Saturday, September 12, 2020

The Compass Rose

Luigi Antonelli is mainly known in the United States (if he is known at all) for his 1918 play L'uomo che incontra se stesso (A Man Confronts Himself). The play is an example of the "Theatre of the Grotesque" movement at the beginning of the 20th century.

However, Antonelli later wrote two other plays he considered to form a "dramatic triptych" together with L'uomo che incontra se stesso. These plays were La bottega dei sogni (The Shop of Dreams) and La rosa dei venti (The Compass Rose, a title sometimes translated as The Weathervane). According to a note Antonelli wrote to accompany La rosa dei venti, the first play in the triptych displayed the drama of those who remake youth, the second the drama of those who remake illusion, and the third the drama of those who remake public opinion.
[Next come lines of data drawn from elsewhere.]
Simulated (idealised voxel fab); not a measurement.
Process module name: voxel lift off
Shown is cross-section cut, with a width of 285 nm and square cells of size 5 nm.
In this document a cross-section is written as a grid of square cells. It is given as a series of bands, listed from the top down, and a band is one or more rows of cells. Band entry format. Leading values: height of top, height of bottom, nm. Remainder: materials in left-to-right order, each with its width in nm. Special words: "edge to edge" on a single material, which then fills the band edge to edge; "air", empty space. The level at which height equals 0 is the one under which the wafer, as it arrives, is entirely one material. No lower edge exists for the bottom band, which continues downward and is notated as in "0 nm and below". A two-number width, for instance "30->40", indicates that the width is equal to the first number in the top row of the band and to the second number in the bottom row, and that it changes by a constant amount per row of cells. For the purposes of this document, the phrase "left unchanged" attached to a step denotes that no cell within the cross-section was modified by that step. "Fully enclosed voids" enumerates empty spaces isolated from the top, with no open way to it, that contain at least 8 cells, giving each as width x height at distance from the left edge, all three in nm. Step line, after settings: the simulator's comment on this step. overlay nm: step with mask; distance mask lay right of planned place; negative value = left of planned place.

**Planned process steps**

All three plays, according to Antonelli, "have the same scenic beginning" and "start from the same root to raise different but not distant problems relating to the spiritual life of men." While the plays don't literally have the same opening scenes, they do each show a protagonist entering into a new and magical world. In L'uomo che incontra se stesso, the protagonist is shipwrecked on a magical island run by a mysterious doctor. La rosa dei venti begins instead in the throne room of Time himself, personified by the character of Cronos.

The titular rosa dei venti in the play is "a compass rose, graduated and numbered, in the center of which is a hand." When activated, "the hand turns dizzyingly until it stops on one of the many numbers on the dial." Cronos's mischievous nephew pulls the rope, and when it lands on a certain number, Evaristo appears. Evaristo has recently died from suicide, having leapt headfirst onto a stage from a proscenium box in the theatre. Now that he is dead, he assumes he must be in hell. Instead of receiving a conventional torture, however, he is given the chance to remake his life and save his previously soiled reputation.

Cronos explains to Evaristo that no one ever really dies. "This is an ancient belief of men," he says. "When someone dies, what happened to you is what almost always happens...." Evaristo urges Cronos to reveal this fact to humanity, but the immortal assures him that no one would believe the truth even if they were told. (This foreshadows some of the events to come.) Evaristo first revisits the time when he first met his wife, and then in the second act is able to undo the disastrous events that led to his being disgraced and wrongfully convicted of a crime he didn't commit. Evaristo makes fun of public opinion, which can so easily be swayed and even completely changed.

The third act, however, shows the futility of trying to change the mind of the public. In freeing himself of the suspicion that he tried to kill his mother-in-law, he ends up driving his mother-in-law into trying to kill herself by jumping out a window. Even in the despair of his previous life, Evaristo always had as a companion his own innocence. Now, he feels like he has actually committed the crime for which he was once wrongfully convicted. Cronos, however, tells him that truth is irrelevant, since the judgment of time is merely what people come to believe the truth to be.

In a final act of desperation, Evaristo tries to prove his own guilt. When this fails, he begins jumping about, and eventually falls to the stage, just as he once crashed to the stage in his suicide. Antonelli seems to be telling us that our own efforts to save ourselves can sometimes unwittingly lead to our damnation. A compass rose, or rosa dei venti, is supposed to give people a sense of direction, but the play ultimately uproots our sense of orientation, and leaves the audience unsure of which way to go.